-1

I'm using pymssql to get some data from the SQL server and store the results in a pandas dataframe. When I try to select a column that contains utf-8 (Farsi) characters, I get this error:

UnicodeDecodeError: 'utf-8' codec can't decode byte 0xca in position 0: invalid continuation byte

But everything is fine with other columns in the database.
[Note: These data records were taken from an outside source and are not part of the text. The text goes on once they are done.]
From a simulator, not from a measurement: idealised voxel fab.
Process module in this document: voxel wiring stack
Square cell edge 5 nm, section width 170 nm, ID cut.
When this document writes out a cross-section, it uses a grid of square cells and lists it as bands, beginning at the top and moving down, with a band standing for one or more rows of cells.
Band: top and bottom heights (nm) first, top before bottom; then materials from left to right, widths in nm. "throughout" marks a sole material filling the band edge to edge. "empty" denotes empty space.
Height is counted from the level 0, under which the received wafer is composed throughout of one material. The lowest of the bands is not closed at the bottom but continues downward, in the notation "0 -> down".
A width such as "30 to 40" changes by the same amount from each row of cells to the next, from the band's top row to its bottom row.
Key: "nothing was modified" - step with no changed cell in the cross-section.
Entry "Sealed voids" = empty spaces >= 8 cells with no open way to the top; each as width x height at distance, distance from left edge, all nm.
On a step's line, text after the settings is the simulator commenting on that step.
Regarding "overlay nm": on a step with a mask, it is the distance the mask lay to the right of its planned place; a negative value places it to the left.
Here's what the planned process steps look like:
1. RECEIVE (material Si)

This is my code snippet and I'm running the code with python3.6:

import pymssql
import pandas as pd

conn = pymssql.connect(server, username, password, database)
cursor = conn.cursor(as_dict=True)

cursor.execute("""
 SELECT id, title
 FROM products
""")


df = pd.DataFrame(columns=['id', 'title'])

for row in cursor:
    df = df.append(row, ignore_index=True)


conn.close()
Saeed Esmaili
  • 764
  • 3
  • 12
  • 34
  • Is [title] the column with the Farsi characters? If so, does `SELECT DATA_TYPE FROM INFORMATION_SCHEMA.COLUMNS WHERE TABLE_NAME='products' AND COLUMN_NAME='title'` return 'nvarchar'? – Gord Thompson Jun 26 '18 at 12:52
  • @GordThompson Yes, the [title] contains the Farsi characters. The query you mentioned returns empty result. – Saeed Esmaili Jun 27 '18 at 05:19
  • Okay, can you use SSMS to verify that the [title] column is indeed of type `nvarchar`? – Gord Thompson Jun 27 '18 at 20:26
  • Also, are the table and column names really 'products' and 'title' or are they something more like N'محصولات' and N'عنوان'? – Gord Thompson Jun 27 '18 at 23:24
  • @GordThompson I'm using Datagrip on Ubuntu to access the database. The column names are like "orderId", "UserId" and so on. They are English. – Saeed Esmaili Jul 02 '18 at 10:16
  • [This page](https://www.jetbrains.com/datagrip/features/dbobjects.html) indicates that DataGrip can display the column names and types for a given table. What does it show for the particular column in your table? – Gord Thompson Jul 03 '18 at 00:09

3 Answers3

2

Are you 100% certain the data is stored in UTF-8? Running the command SELECT SERVERPROPERTY('Collation'); should help you determine how data is encoded in the database.

I think the default encoding is Latin-1 and that would mean 0xCA is "capital E circumflex (Ê)".

You can configure pymssql to access the database using that encoding by adding the argument charset="ISO-8859-1" to your connection arguments.

IronFarm
  • 407
  • 4
  • 5
2

First of all on connection define charset, if it is not UTF-8, next, nvarchar and varchar. nvarchar stored utf-8, varchar not.

In my case, (i have this and this on table) I connect:

conn = pymssql.connect(host='xxx', user='xxx',
                   password='xxx', database='xxx',charset='CP1250')
cur = conn.cursor(as_dict=True)

and in query must convert nvarchar to varchar:

cur.execute(
        """SELECT convert(varchar, column) as column 
         FROM table 
         """)
0

The problem is in pymysql.

I connenct by pyodbc and all problems disappeared